INDIANAPOLIS | Republican Gov.-elect Mike Pence will not be cowed by Republican lawmakers questioning whether Indiana can afford Pence's proposal to cut the state's income tax rate by 10 percent.
"That's my priority, and I anticipate my first budget will reflect my priorities," Pence said.
Pence's tax-cut plan, first announced during the campaign, would reduce the income tax rate to 3.23 percent in 2014, enabling Hoosiers to keep $261 million. The current tax rate is 3.4 percent.
But legislative leaders, including House Speaker Brian Bosma, R-Indianapolis, worry further reductions in state revenue at a time of economic uncertainty could drain Indiana's $2 billion budget reserve.
The rate would drop to 3.06 percent in 2015, reducing state government revenue by $534 million, or about 4 percent of Indiana's $14.2 billion in annual revenue.

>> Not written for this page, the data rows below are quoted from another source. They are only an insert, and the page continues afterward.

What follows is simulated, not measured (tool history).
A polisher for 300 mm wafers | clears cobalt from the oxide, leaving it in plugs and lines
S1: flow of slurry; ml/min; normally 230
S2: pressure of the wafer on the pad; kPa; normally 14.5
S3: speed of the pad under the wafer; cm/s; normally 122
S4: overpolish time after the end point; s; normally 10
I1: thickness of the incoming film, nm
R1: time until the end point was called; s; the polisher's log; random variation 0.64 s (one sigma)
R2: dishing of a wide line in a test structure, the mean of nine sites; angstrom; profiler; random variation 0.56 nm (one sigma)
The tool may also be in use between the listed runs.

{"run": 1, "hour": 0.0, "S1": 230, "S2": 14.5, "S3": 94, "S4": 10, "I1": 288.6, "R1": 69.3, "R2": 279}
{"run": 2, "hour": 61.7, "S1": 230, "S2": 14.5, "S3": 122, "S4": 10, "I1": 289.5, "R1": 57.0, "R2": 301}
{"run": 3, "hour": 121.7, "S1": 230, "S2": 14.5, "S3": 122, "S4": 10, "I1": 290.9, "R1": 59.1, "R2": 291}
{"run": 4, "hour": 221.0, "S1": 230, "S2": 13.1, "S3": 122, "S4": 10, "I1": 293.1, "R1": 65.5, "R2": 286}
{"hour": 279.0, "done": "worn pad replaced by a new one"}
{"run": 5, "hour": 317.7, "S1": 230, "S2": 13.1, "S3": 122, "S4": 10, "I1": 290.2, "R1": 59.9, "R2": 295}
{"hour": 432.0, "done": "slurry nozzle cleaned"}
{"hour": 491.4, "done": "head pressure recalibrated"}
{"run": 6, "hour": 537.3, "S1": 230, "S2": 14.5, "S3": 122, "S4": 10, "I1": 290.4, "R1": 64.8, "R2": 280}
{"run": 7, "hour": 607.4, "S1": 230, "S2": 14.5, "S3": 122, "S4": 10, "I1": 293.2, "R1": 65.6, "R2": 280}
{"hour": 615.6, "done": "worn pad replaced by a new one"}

"With 8 percent unemployment in Indiana, we've got to make job creation job one -- and I believe because of the fiscal strength of our state -- Indiana can fund our priorities and put more dollars in the pockets of working Hoosiers and job creators," Pence said.
In the past two years, the Republican-controlled Legislature has reduced the corporate income tax rate and approved a 10-year phaseout of the state's inheritance tax, sapping more than $200 million a year from the state's bottom line when both are fully implemented.
"Our team has a long-term vision, not a campaign-oriented vision, for how we budget," Bosma said. "Any tax cut has to be sustainable."
Gaming revenue, the state's third-largest source of money behind sales and income taxes, also has declined in recent years due to increased competition from casinos in other states.
Some calling for compromise
Bosma said many lawmakers have told him they hope to reverse some of the deep budget cuts, particularly to education, imposed by Republican Gov. Mitch Daniels when tax revenue cratered during the Great Recession in 2009-10.
Kevin Brinegar, president of the Indiana Chamber of Commerce, said that spending -- coupled with increased state costs to implement Obamacare -- may make Pence's tax cut unaffordable.
"We won't be able to do it all, so there's going to have to be some prioritization that takes place, and lots of legislators have lots of ideas," Brinegar said. "The governor-elect has ideas, and those ideas and those priorities will have to be reconciled."
A new state revenue forecast is set to be released Dec. 17. That estimate, compiled by the nonpartisan Legislative Services Agency, will predict how much tax money Indiana can expect to take in during the 2014-15 budget period, which begins July 1, 2013.
State Rep. Tim Brown, R-Crawfordsville, chairman of the budget-writing House Ways and Means Committee, said he's waiting for that forecast and its April 2013 update before deciding whether he can support Pence's tax-cut plan.
Not all state lawmakers feel the need to wait, though. State Sen. Mike Delph, R-Carmel, took to Twitter on Thursday to endorse the proposal.
"I support Gov.-elect Mike Pence and his vision for Indiana as well as his desire to bring tax relief to Indiana residents," Delph said.
Pence, a six-term congressman who takes office as governor Jan. 14, said he's willing to negotiate with lawmakers but enacting the tax cut is his top priority.
"I hold our legislative leaders in the highest regard and I look forward to submitting a budget in early January that reflects our priorities, and I look forward to discussions and collaborations going forward," Pence said.